In our selfie-obsessed culture, it’s hard to imagine a life without photographs. When the Taliban took control of Afghanistan in 1996, they issued a full media blackout. Taking a picture became an actual crime. Not only that, but they had a habit of destroying any photographs that they found, often erasing a family’s history in a matter of moments.
In “Frame by Frame,” co-directors Alexandria Bombach and Mo Scarpelli tell the story of the fledgling free press in Afghanistan through the eyes of four local photojournalists who are working hard to document a daily reality that is often plagued by violence. Showing up at the scene of a suicide bombing and surrounded by police, one of the cameramen tells his fellow photographers to “be careful so that they do not think we’re terrorists.”
This same man, Najibullah Musafar, explains that without photographs, he believes his country would have had no identity. As such, he secretly continued to document families and the world around him during Taliban rule. Another photographer, Massoud Hossaini, earned a Pulitzer Prize in 2012 for Breaking News Photography for his stunning work. His wife, Farzana Wahidy, generally documents the lives of Afghan women, but struggles as many men do not wish for their wives to be photographed in any way. While exhibiting an incredible tenacity and also picking up international awards for her work, she readily admits that she does wonder, “If I die, is it worth it?”

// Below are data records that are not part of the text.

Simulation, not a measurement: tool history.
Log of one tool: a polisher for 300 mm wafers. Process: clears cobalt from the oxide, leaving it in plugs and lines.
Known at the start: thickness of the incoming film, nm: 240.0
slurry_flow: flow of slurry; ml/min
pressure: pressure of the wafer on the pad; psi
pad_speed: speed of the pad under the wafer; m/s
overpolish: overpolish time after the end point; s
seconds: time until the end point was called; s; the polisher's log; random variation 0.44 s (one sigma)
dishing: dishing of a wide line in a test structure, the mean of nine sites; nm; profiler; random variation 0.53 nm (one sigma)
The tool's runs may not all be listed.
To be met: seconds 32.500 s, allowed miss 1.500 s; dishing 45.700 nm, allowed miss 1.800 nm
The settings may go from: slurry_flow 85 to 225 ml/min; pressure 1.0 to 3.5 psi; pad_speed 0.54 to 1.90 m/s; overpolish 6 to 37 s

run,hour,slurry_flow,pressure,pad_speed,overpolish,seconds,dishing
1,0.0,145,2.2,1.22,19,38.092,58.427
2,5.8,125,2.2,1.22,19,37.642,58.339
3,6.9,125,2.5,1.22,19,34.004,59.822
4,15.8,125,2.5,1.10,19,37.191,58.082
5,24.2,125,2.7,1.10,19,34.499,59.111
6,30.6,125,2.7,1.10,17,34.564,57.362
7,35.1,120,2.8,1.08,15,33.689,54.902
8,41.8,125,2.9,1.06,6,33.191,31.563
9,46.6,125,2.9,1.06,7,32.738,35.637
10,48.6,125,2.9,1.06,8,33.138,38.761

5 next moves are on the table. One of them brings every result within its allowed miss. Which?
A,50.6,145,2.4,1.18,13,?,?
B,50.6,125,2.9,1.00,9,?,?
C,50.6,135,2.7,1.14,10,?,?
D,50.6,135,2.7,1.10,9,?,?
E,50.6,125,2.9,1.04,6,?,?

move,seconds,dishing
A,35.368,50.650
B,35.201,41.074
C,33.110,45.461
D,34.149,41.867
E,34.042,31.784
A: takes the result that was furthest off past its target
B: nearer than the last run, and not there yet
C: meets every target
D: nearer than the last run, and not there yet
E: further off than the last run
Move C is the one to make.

War-torn Afghanistan is described in the film as a “graveyard of stories.” These brave men and women are risking their lives to shoot and share those stories and make sure that the people whose lives have been lost are never forgotten. This film is a fitting tribute to them and also a sobering reminder of the freedoms we so easily take for granted.
“Frame By Frame” plays again at 11 a.m. on Sunday at the Alamo South Lamar and again at 6:15 p.m. on Thursday at the Alamo South Lamar.